Minerals exploration is important.
We live in a world where it’s easy to forget that so much of what we use and so much of what we depend upon is made from things that have to be found and dug up.
The best example that I can think of that is this – the mobile phone, the smart phone which almost everybody has and is made up of more than 25 different metals. All of them mined here in Australia.
Everything from silicon to make the screen, to lithium and cobalt in the battery. To silver and gold that you find in the electronics of the phone. To aluminium used to make the case.
You can’t have the benefits that these devices provide without the resources needed to make them.
This phone is just one example of that.
The plates we eat off have zircon in them.
This glass is made from silica.
The sunblock we use when we go to the beach has zinc and ilmenite in it.
This microphone has copper in it.
Minerals are all around us – hiding in plain sight.
They’re not easy to spot here.
And they’re not always easy to find beneath the earth’s surface either.
It’s hard work.
Exploration is a slow process, and without a proven resource it’s always possible that you won’t find something worth developing.

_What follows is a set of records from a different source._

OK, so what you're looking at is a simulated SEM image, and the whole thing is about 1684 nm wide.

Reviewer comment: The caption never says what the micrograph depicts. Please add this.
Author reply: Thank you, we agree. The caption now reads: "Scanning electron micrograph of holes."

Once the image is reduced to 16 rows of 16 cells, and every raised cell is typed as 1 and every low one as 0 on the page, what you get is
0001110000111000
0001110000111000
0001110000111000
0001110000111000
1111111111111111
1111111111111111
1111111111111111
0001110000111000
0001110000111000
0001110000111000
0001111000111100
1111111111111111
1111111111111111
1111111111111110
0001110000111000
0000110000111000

It’s expensive, and hampered by unpredictable commodity prices.
These factors add a lot of risk, and for that reason it can be difficult for junior minerals exploration companies to generate the capital needed to undertake the exploration of undeveloped regions.
Over the 5 years to 2015-16 expenditure on greenfield exploration around Australia has dropped by around 70 per cent.
In 2014, to try to encourage more exploration the Government introduced the Exploration Development Incentive.
This was a $100 million dollar scheme which was supposed to incentivise greenfield minerals exploration.
Unfortunately this Incentive was not fully used by industry and the decline in greenfield mineral exploration investment has continued.
The feedback from the minerals exploration industry is that one of the reasons the incentive wasn’t fully used is because it was too complex to access.
This legislation that we’re debating tries to fix this. It makes a number of changes to the incentive. It implements a first come first served approach and introduces caps on how much individual companies can access.
The trend of declining investment in greenfield exploration is a concern to the Labor Party. I’m sure it’s a concern to all Members here, at least it should be.
That’s why we’re supporting this amendment, because we think it could help junior minerals exploration companies to attract capital and finance greenfield exploration.
Around 700 junior resource companies could be eligible under this scheme and it has the potential to drive engagement and growth in greenfield exploration.
The proposed incentive is only available to junior exploration companies with no assessable income in a tax year, and it excludes companies that have commenced resource production or that are connected to another company that has commenced resources production.
We think this draws a reasonable distinction between junior exploration companies and larger resources companies and that this incentive is targeted towards companies that are serious about greenfield exploration.
The explanatory memorandum to the amendment notes:
It is the Government’s intention that the Department of
Industry, Innovation and Science will review the operation of the JMEI scheme by 30 June 2020 to assess both its uptake and efficacy in attracting investment.
That’s a good thing, but we think this legislation could go one step further. We think there should be an annual impact assessment of the scheme – that should be a legislated requirement, and that should be publicly available.
The Member for Fenner has foreshadowed in his contribution a moment ago it is our intention to move amendments in the Senate that would require an annual impact assessment to be conducted.
The objective of it being to identify whether this legislation – these amendments – would lead to additional exploration or prospecting as a result.
In addition to that the Commissioner of Taxation would make publicly available the ABN and name of an entity receiving credits, and the amount of credits given.
We think this is important. It’s important that we understand if we’re providing an incentive to business what the impact of that incentive is, whether it’s worked or not. Whether it’s encouraged more exploration or not. Whether it’s delivered value for money to the Australian taxpayer. It’s how we develop evidence based policy. Assess it, pressure test it, make it public. If it doesn’t work change it.
The Shadow Minister has foreshadowed our intention to move amendments to this effect in the Senate.
I understand that the Government is currently considering that.
I encourage the Government, when this gets to the Senate to support this amendment.